Published 30th October 2009 - 2 comments - 898 views -

The perils of crying "Wolf!" are well documented and if more confirmation of its pernicious effects are needed, then "Exaggerated claims undermine drive to cut emissions, scientists warn" hammers the point home. Sir David King, a former chief government science adviser to the British government, and now the director of the Smith School for Enterprise and the Environment at Oxford warns:

 "When people overstate happenings that aren't necessarily climate-change-related, or set up as almost certainties things that are difficult to establish scientifically, it distracts from the science we do understand. The danger is they can be accused of scaremongering. Also, we can all become described as kind of left-wing greens."

No wonder campaigners are finding it tough going to generate public support for a low-emission energy future. The constant overstating of the case reminds one of the Ithaca episode of Ulysses by James Joyce, with its dire warnings of "eruptions, torrents, eddies, freshets, spates, groundswells, watersheds, waterpartings, geysers, cataracts, whirlpools, maelstroms, inundations, deluges, cloudbursts…" That was 1922 and most of the world is still above water. 

Category: Precipitation, | Tags: exaggeration, warning, scaremongering,



Comments

Mike on 31st October 2009:

Maybe it has something to do with the fact that we’ve been only 10 years away from the “tipping point” for 15 years now.
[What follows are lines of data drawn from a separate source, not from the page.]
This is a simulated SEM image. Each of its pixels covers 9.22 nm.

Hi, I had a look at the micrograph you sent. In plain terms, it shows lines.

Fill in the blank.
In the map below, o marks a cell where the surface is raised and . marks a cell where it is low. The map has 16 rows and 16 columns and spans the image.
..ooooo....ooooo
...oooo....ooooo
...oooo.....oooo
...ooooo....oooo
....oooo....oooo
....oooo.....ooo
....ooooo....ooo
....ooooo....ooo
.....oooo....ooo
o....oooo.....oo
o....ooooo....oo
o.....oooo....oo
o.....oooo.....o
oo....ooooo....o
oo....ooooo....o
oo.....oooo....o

Christian on 03rd November 2009:

David King said he doesn’t like exaggeration?

BUT HE SAID:

“Antarctica is likely to be the world’s only habitable continent by the end of this century if global warming remains unchecked, the government’s chief scientist, Professor Sir David King said last week. He said the Earth was entering the ‘first hot period’ for 60 million years when there was no ice on the planet and “the rest of the globe could not sustain human life”.